Food & Drink

Craft Beer: Ormeau Brewing Company using its loaf to create a line of great beers

Monk's Beer from Ormeau Brewing Company is a Belgian-style blonde ale
Monk's Beer from Ormeau Brewing Company is a Belgian-style blonde ale

LONG before I knew where Ormeau was, I knew that I loved soda farls.

Although they came in a packet labelled with the more truncated branding ‘Ormo’ (other sodies and tatty bread is available).

That’s what happens when you live in the sticks, but then when the student days came around, I knew all about the Ormeau Road, upper and lower for that matter.

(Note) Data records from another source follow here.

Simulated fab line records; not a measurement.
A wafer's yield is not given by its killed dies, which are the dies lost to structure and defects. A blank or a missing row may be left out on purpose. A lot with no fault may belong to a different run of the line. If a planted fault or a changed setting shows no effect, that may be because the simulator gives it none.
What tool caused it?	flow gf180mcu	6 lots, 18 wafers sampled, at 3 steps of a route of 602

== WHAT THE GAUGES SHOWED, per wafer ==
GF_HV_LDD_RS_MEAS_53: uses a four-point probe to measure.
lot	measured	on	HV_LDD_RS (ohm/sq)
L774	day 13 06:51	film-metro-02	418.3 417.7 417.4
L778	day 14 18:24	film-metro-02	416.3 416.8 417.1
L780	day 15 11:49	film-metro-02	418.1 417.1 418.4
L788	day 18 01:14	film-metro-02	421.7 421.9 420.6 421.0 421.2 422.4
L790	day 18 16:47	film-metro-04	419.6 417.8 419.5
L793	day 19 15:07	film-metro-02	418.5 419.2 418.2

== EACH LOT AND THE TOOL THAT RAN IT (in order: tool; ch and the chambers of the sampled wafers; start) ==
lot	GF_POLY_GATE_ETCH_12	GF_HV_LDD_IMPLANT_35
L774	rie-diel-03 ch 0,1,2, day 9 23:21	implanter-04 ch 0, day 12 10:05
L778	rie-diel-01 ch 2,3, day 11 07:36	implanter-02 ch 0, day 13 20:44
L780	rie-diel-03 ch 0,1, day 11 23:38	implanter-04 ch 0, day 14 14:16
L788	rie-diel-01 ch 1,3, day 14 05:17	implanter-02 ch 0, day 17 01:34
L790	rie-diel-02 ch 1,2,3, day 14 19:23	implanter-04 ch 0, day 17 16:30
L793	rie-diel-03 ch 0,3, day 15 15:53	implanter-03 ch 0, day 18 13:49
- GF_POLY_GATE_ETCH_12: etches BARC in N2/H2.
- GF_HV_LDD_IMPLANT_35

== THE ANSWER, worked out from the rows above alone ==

The bakery may have baked its last loaf, but grain is still being put to good use in this popular part of south Belfast.

Ormeau Brewing Company is one of the north’s newest breweries had has been churning out a steady line of great beers for the last year or so.

Whether by necessity or design (or a bit of both) they are committed to keeping their environmental footprint as small as possible. The irony that the head brewer is from Australia is not lost here.

As a fairly small operation, therefore, their beers are currently only to be found in the greater Belfast area. I picked up a couple of cans in DC Wines on the Boucher Road.

First up was Monk’s Beer. As the name might suggest, this is a 5 per cent Belgian-style blonde ale. While many Trappist ales are often big, heavy numbers the monk’s beer is usually a light and refreshing brew, one they could drink themselves while slaving away in their monastic breweries.

This one is crisp and refreshing, but with some pronounced yeast characteristics. This affords it a sweet and fruity edge – think apples and pears (and we’re not talking rhyming slang here).

The beer itself pours a golden colour in the glass with fairly lively carbonation and a white head and those fruity esters come through on the nose before flooding the palate.

Garden Grove from Ormeau Brewing Company clocks in at 6.2 per cent
Garden Grove from Ormeau Brewing Company clocks in at 6.2 per cent

Next up is Garden Grove, a West Coast IPA which clocks in at a hefty enough 6.2 per cent. There’s enough going on to conceal that strength though.

It pours an amber colour in the glass with a slight white head. Lots of tropical and citrus aromas give way to some rich, sweet malt flavours. As you’d expect from a West Coast IPA, there’s a sharp, piney and resinous feel throughout it all and bitter, almost spicy finish.